More on Qualcomm v. Broadcom Sanctions Case

As I’ve said, there will be lots of commentary about the Qualcomm v. Broadcom case from Americans, and I’d rather leave it to them than wade in myself. So this is just a teaser for those who are unfamiliar with the issue. I’ve also provided some links below if I’ve managed to pique your interest.

The order, released on Monday by a California court, brought an end to an intense dispute about failure to produce relevant e-mails that began this January 26th when a witness for Qualcomm in a patent dispute admitted that she had received e-mails from a mailing list (called the “avc_ce” list) which was evidence of Qualcomm’s participation in a standards setting body (called “JVT,” on the “H.2264” standard) before a specific point in time. In the Court’s words, Qualcomm’s assertion that it had not participated in the JVT was “vital” to its success in defeating Broadcom’s waiver argument, and two days after the admission was made a jury returned an advisory verdict that claimed two of Qualcomm’s patents were unenforceable because of waiver.

After the trial Broadcom asked Qualcomm to conduct additional searches to determine the scope of its discovery violation, and eventually Qualcomm agreed to search the current and archived e-mails of its five witnesses based on the terms “avc_ce,” “JVT,” and “H.2264.” Then, in April, Qualcomm’s general counsel and the lead counsel at trial wrote the trial judge to apologize for failing to produce relevant documents.

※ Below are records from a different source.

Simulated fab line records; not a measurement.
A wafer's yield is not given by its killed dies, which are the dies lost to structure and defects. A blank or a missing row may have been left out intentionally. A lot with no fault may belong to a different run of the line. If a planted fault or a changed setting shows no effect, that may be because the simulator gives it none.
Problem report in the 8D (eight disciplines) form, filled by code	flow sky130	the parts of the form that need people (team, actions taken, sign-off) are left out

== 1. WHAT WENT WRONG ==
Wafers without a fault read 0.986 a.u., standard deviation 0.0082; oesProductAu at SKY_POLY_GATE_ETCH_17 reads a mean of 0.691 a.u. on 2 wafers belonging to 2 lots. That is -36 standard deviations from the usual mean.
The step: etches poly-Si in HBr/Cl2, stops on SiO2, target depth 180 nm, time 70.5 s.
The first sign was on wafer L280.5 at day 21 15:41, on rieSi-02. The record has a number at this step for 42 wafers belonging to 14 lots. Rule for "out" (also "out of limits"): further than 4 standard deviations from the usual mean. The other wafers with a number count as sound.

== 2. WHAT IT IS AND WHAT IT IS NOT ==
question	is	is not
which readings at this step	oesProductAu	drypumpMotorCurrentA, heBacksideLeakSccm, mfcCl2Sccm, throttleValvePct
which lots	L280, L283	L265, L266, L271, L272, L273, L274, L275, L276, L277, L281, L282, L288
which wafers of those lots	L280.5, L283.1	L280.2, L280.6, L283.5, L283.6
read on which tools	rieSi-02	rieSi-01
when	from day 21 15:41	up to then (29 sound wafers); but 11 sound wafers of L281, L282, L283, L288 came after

Qualcomm eventually located over 46,000 responsive and undisclosed records by searching the e-mail archives of 21 employees. Then…

  • …Broadcom filed a motion for sanctions
  • …Qualcomm’s lawyers were ordered to show cause why they should not be sanctioned
  • …Qualcomm came into conflict with its lawyers about who was responsible and refused to waive its solicitor-client privilege for use by the lawyers in the show cause
  • …which all led to the recent order.

This week Magistrate Judge Barbara L. Major held that both Qualcomm and six of its attorneys committed misconduct, focusing on the failure to conduct an e-mail search on obvious custodians on obvious terms on an issue that was obviously central to the case. She ordered Qualcomm to pay over $8.5 million for Broadcom’s attorneys’ fees and other litigation costs (less costs ordered to be paid earlier), referred six lawyers on Qualcomm’s litigation team to the State Bar of California for investigation and ordered these lawyers and some of Qualcomm’s in-house lawyers to participate in a program to craft a model case management protcol to prevent similar events in the future. It appears this protocol – deemed the “Case Review and Enforcement of Discovery Obligations” or “CREDO” protocol – will become a public source of guidance. The Court said:

While no one can undo the misconduct in this case, this process, hopefully, will establish a baseline for other cases. Perhaps it also will establish a turning point in what the Court perceives as a decline in and deterioration of civility, professionalism and ethical conduct in the litigation arena. To the extent it does so, everyone benefits – Broadcom, Qualcomm, and all attorneys who engage in, and judges who preside over, complex litigation. If nothing else, it will provide a road map to assist counsel and corporate clients in complying with their ethical and discovery obligations and conducting the requisite “reasonable inquiry.”